Check out the reference documentation for more details.

Building projects

CMake with FetchContent

If you're using CMake, you just need to add something like this to your CMakeLists.txt:

include(FetchContent)
FetchContent_Declare(
scran_aggregate
GIT_REPOSITORY https://github.com/libscran/scran_aggregate
GIT_TAG master # or any version of interest
)
FetchContent_MakeAvailable(scran_aggregate)

Then you can link to scran_aggregate to make the headers available during compilation:

# For executables:
target_link_libraries(myexe libscran::scran_aggregate)
# For libaries
target_link_libraries(mylib INTERFACE libscran::scran_aggregate)

CMake with find_package()

find_package(libscran_scran_aggregate CONFIG REQUIRED)
target_link_libraries(mylib INTERFACE libscran::scran_aggregate)

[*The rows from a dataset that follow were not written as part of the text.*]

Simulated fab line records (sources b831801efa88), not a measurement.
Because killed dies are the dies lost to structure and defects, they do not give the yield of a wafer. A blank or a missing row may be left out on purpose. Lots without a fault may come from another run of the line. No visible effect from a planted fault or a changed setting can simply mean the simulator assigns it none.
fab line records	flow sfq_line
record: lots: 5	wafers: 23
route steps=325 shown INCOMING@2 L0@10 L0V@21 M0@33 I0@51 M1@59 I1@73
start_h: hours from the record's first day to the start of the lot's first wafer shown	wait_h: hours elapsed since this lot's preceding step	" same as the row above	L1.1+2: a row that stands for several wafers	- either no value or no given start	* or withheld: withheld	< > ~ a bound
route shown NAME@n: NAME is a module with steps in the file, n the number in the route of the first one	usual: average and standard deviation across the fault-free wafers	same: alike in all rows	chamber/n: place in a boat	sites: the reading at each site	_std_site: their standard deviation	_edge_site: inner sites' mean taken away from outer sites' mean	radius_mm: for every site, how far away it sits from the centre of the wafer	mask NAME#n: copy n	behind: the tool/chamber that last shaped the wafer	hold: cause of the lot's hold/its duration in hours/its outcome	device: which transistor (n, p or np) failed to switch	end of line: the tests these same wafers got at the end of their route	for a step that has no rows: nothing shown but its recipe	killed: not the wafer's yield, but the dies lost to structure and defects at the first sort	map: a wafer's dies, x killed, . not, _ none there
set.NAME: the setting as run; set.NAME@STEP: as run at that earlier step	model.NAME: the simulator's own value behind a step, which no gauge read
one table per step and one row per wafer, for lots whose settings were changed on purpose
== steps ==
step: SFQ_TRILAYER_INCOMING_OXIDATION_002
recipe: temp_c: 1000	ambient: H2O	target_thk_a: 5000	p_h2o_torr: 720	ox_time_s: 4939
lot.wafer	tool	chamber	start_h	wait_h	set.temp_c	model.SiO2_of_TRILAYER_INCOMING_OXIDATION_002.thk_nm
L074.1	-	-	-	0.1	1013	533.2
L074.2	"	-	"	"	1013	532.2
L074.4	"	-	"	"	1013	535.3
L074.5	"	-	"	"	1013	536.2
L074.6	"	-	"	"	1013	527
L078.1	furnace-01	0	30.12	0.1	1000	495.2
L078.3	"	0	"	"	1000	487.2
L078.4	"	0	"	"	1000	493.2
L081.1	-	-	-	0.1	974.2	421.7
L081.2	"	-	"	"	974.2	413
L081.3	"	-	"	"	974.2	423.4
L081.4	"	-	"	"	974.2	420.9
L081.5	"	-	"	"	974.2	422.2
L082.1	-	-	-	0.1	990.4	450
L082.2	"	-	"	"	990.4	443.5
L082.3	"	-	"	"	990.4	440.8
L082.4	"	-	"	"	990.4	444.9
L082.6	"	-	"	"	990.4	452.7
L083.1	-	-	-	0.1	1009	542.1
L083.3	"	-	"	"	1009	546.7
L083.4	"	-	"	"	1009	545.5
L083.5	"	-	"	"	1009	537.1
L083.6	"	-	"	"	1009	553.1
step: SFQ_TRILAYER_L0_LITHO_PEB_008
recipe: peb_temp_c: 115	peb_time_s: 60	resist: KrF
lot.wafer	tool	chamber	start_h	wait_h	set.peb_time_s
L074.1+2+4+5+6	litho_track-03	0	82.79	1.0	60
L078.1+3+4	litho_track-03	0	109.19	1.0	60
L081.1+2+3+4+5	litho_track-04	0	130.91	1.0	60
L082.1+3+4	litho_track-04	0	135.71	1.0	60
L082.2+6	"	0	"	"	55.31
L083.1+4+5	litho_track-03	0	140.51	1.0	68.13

To install the library, use:

mkdir build && cd build
cmake .. -DSCRAN_AGGREGATE_TESTS=OFF
cmake --build . --target install

By default, this will use FetchContent to fetch all external dependencies. If you want to install them manually, use -DSCRAN_AGGREGATE_FETCH_EXTERN=OFF. See the tags in extern/CMakeLists.txt to find compatible versions of each dependency.

Manual

If you're not using CMake, the simple approach is to just copy the files in include/ - either directly or with Git submodules - and include their path during compilation with, e.g., GCC's -I. This requires the external dependencies listed in extern/CMakeLists.txt, which also need to be made available during compilation.